An American think tank dedicated to covering the social, economic, and political diversity of the Arab countries in the Gulf region says Saudi Arabia is facing an unprecedented level of insecurity, stressing that the oil-rich kingdom has been given the cold shoulder by most of the Western parties that supply it with various munitions.

According to the Arab Gulf States Institute in Washington [AGSIW], Saudi Arabia is being targeted by Yemeni missiles, and the Yemeni war has spiraled out of control and the country’s national security is now prone to a host of threats compared to the time when the Yemen crisis erupted in March 2015.

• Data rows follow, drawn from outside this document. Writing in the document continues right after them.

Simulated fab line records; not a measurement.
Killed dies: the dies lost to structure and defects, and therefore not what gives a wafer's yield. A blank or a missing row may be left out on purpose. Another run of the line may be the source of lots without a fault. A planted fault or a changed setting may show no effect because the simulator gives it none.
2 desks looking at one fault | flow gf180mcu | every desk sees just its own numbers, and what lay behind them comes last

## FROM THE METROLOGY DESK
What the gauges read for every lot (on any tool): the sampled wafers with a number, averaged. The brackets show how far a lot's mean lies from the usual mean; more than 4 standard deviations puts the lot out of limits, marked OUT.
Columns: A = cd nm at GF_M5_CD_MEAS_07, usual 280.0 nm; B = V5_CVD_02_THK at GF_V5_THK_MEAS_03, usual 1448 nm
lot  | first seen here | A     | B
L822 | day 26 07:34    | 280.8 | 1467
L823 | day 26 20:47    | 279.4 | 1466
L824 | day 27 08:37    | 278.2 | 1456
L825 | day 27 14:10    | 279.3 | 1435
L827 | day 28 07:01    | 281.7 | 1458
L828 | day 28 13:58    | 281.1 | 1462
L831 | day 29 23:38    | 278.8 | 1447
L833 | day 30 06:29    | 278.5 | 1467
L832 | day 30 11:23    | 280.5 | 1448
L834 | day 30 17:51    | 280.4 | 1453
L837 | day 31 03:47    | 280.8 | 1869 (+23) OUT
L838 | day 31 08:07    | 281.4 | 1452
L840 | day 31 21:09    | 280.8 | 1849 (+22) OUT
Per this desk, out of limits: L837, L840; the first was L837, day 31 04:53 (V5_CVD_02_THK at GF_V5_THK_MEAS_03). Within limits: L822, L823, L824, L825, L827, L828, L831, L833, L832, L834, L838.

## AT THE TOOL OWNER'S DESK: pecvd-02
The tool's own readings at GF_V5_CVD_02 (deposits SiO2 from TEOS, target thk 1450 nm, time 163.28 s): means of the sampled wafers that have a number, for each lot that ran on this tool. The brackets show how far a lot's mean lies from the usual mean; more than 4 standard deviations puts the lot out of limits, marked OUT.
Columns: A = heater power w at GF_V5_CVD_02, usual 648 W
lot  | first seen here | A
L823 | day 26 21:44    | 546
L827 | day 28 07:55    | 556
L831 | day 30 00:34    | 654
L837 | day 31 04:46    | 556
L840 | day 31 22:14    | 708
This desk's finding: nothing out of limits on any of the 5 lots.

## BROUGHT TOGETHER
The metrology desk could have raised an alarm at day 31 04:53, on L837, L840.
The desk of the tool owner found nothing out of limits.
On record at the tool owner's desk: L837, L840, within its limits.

It added that Saudi Crown Prince Mohammed bin Salman [MBS] is not taken seriously by most of the Western parties that have guaranteed arms supplies to the kingdom.

Some politicians in Canada, Germany and Britain have all suggested restricting arms exports to Saudi Arabia, AGSIW noted, highlighting that a bipartisan consensus has even begun in the United States against arms sales to Saudi Arabia.

This comes as American news website Insider wrote that lack of loyalty among members of the Allegiance Council, which is the body responsible for determining future succession to the throne of Saudi Arabia, to MBS has raised international concern over the future of the country in the event current monarch King Salman passes away.

The website, in an article published on Wednesday, dealt with how the kingdom would transfer power to its crown prince when his sick father dies, and how this constitutes a concern for the international community, the United States in particular.

Saudi royals, billionaires and senior government officials were tortured and blackmailed in early November 2017, when they were rounded up and detained at the Ritz-Carlton hotel in an extraordinary power play by MbS to remove people who could potentially pose a political threat.

“On the first night, everyone was blindfolded and nearly everyone was subjected to what Egyptian intelligence calls the ‘night of the beating,’” an unnamed source with intimate knowledge of what took place told British daily newspaper the Guardian in November 2020.

The source added, “People were asked if they knew why they were there. No one did. Most were beaten, some of them badly. There were people tied to the walls, in stress positions. It went on for hours, and all of those doing the torturing were Saudis.”

The “night of the beating” was apparently intended to “soften up” the detainees before the interrogators arrived to question them about corruption.

Some of the prisoners spoke of being threatened with the release of private information, such as extramarital affairs, or business dealings that would have caused great controversy.

The purge, also nicknamed the “sheikhdown”, purportedly came at the price of breaking trust between the monarchy and the Saudi business community.

One of the sources said the November 2017 round-up at the Ritz-Carlton hotel in Riyadh “was about consolidating his [MBS] rule, plain and simple” and came before the cruel murder of dissident journalist Jamal Khashoggi at the Saudi consulate in Istanbul on October 2, 2018.

“The fact that he got away with it allowed him to do the latter. The same guards involved in the Ritz were involved in the killing. History won’t be kind to MBS on either,” the source said.

Ever since bin Salman became Saudi Arabia’s de facto leader in 2017, the kingdom has arrested dozens of activists, bloggers, intellectuals and others perceived as political opponents, showing almost zero tolerance for dissent even in the face of international condemnations of the crackdown.

Muslim Saudi scholars have been executed, women’s rights campaigners have been put behind bars and tortured, and freedom of expression, association and belief continue to be denied.